Meet Gin Master Desmond Payne

By Rebecca Barry Hill
Beefeater’s Desmond Payne. Picture / Supplied

Premium is where it’s at. Cocktail drinkers are becoming increasingly discerning, and we have innovative bartenders to thank, says Beefeater’s Desmond Payne.

“This generation is at the top of their game,” says the master distiller, who has been making gin for 50 years. “The top bartenders of today are better than the originals from 150 years ago. They’re so innovative and proud of their craft. They’re also moving around a lot like top chefs.”

The London-based gin-maker flew into New Zealand for a whirlwind trip last week to judge the MIXLDN Global Bartender Competition. This year the theme was iconic London films, a nod to Beefeater's heritage. Winner, Aucklander Madeleine Tate, whose Mary Poppins-inspired cocktail 'The Chimney Sweeper' took out the top prize, will fly to London in February to compete against 31 nationalities; the grand winner gets to concoct a new gin with Desmond himself.

TRY: Madeleine Tate's Award-Winning Black Gin Cocktail Recipe

It’ll have to stand out to compete on the shelf, though. A recent trip to a bar in Valencia, Spain, where gin and tonics are practically the national tipple, put Desmond face to face with 624 varieties. Elsewhere, gin is fast gaining steam, with sales rising 16 per cent in the UK and 49 distilleries opening this year.

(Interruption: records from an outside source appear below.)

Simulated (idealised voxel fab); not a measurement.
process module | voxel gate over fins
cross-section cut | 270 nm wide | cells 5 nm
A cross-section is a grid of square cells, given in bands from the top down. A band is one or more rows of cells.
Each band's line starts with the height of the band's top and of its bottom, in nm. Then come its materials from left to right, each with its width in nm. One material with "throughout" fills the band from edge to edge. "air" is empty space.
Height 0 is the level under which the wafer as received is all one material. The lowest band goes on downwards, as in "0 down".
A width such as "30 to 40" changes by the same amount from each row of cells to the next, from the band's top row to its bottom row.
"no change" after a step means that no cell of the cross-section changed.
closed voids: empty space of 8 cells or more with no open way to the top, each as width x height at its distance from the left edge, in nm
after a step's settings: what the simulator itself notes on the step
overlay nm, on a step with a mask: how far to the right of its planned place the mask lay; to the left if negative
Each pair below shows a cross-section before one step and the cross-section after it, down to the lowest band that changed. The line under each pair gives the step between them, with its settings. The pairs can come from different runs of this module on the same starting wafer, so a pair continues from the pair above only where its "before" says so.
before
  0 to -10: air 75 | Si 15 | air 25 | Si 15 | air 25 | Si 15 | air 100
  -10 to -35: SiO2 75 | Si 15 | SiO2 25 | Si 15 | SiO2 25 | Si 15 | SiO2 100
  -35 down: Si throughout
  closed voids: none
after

Desmond puts its resurgence down to several factors: the cyclical nature of fashion — we don’t necessarily want to drink what our parents did — but also that it’s versatile. Unlike whisky or rum, which are made from single ingredients (grain, sugar cane), gin can be made with a combination of juniper berries and anything else to make up its flavour profile, in Beefeater’s case, coriander seed, orange and lemon peels and angelica, among others.

That provides a broad canvas for mixologists, who can pick out an individual botanical to enhance. Madeleine’s winning drink, for instance, was soot-black with creamy egg white and a daisy on top, and featured both lemon juice and the bittersweet orange flavour of Amaro Montenegro. “It tasted delicious,” says Desmond. “It had sherry in it, which gave it a lovely richness.”

Desmond started off in the wine trade, working at Harrods before getting a job with a gin company. These days his primary job is to maintain the consistency and quality of the original 1860 recipe set down by founder James Burrough. In recent years he’s also developed Beefeater’s premium offerings.

Desmond is most proud of his first baby, Beefeater 24, so named as the gin is steeped for 24 hours before distillation in nontraditional botanicals such as Chinese green tea, Japanese sencha tea and grapefruit peel. His limited edition Crown Jewel variety has also proved popular. Incorporating a new botanical is like introducing a new member to a family, he says.

“Some families everyone gets on and it’s fine but it has to be accepted. It will change the relationship with everybody else. That’s how I understand flavours.”

When he’s not travelling, he spends time in the Lambeth distillery, along with his staff of five, who produce the equivalent of a bottle of gin a second — that’s 2.7 million cases of 12 bottles.

His role also involves the buying process. Consider-ing his main concern is consistency, that can be difficult when faced with environmental concerns; for instance, Beefeater’s juniper berries come from Italy, where recent earthquakes have caused issues accessing crops. He’ll then look at 200 samples and decide which he’ll use in this year’s blend.

He’s also developing a new gin with 3-Michelin star Spanish chef David Munoz. It doesn’t leave much time for a break, but when that happens? It’s either a gin and tonic, a Negroni or a Gibson martini (garnished with a pickled onion). “The more competitions I judge, the more I see the creative way bartenders are making drinks and balancing flavours. It’s just wonderful. I’m so impressed by what they’re doing.”